The first full-length biography of Berenice Abbott (1898-1991), a seminal point of reference for photography of urban architecture, has all the facts but no answers as to what made her tick.


Sean Sheehan


She came from a broken home – her father committed suicide – and attended Ohio State University before leaving for New York and then departing for Paris on a one-way ticket. Once there, she mixed with artists like Duchamp and Man Ray and set up her own studio. Her Paris photographs of James, Nora and Lucia Joyce are peerless.

Eugène Atget’s pioneering documentary photographs of street life and architecture was the decisive influence on Abbott’s work. She returned to the USA in 1929 and opened a portrait studio to earn a living. Photographing New York in the spirit of Atget, she took what proved to be signature shots of the city’s urban design, cropping them for maximum visual impact.. Her “Night View, New York” (1932), using a 15-minute exposure, remains one of her most famous photographs.

For someone of her time and experience, Abbott surely developed her own politics but they remain opaque. Her biographer writes about her left-wing leanings but provides scant evidence – although she was investigated by the FBI after being anonymously identified as a communist.

Blossom Restaurant Berenice Abbott 1935. Wikimedia Commons

Apartheid South Africa seems not to have bothered her when, seeking to convert her cash to gold, she made trips to Canada to buy Krugerrands and smuggle them back across the border (later, her house was burgled and they were all stolen).

Abbott learnt to keep aspects of her life private – being a lesbian and living with another woman was not something to shout about at the time – and maybe this became a general habit.

We learn little about what was going on inside her head though whether this is due to a lack of source material or the biographer’s reluctance to probe and speculate is difficult to say.

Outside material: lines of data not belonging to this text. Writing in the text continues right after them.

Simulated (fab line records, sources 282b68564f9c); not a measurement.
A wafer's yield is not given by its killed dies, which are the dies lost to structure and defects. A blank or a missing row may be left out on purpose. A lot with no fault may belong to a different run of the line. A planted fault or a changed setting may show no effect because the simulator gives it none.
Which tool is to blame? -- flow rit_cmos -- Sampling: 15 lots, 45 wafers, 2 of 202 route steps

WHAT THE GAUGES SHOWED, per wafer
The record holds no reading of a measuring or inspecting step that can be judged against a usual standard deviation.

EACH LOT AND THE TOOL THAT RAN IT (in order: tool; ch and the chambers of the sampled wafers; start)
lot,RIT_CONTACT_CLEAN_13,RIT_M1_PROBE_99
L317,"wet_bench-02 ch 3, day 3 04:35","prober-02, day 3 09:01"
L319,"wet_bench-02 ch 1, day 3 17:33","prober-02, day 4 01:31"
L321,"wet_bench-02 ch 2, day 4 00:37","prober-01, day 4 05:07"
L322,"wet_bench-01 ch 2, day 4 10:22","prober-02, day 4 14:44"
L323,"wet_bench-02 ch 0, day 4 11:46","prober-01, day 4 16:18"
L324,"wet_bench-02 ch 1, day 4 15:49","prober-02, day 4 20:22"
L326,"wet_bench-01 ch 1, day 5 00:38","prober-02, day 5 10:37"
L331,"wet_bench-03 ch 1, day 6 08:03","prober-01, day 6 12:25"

A  drawback to Julia Van Haaften’s book is its contentment with chronicling what she did in each year of her long life and the various commissions she gained and lost.

Eugène Atget Three Prostitutes from a print owned by Berenice Abbott Metropolitan Museum of Art. Wikimedia Commons

What is interesting are odd little facts that crop up along the way, as when we learn that in the tiny loft apartment she shared for thirty years with her long-term partner there was no shower or tub. They managed with sponge baths using a small sink and plenty of towels on the floor.

Berenice Abbott remained remarkably self-contained and her personality only comes across in snatches.

She often appears intemperate and guarded, with few smooth edges, and the reader is left feeling curious and wanting to know more. But if what Lawrence Durrell’s Balthazar said is true – “We are after all ignorant of one another, presenting selected fictions to each other” – perhaps Abbott chose instead to take pictures of the non-fictional and leave it at that. We are left with her photographs and this is more than enough.

“Berenice Abbott: A Life in Photography”, by Julia Van Haaften, published by W. W. Norton and Company.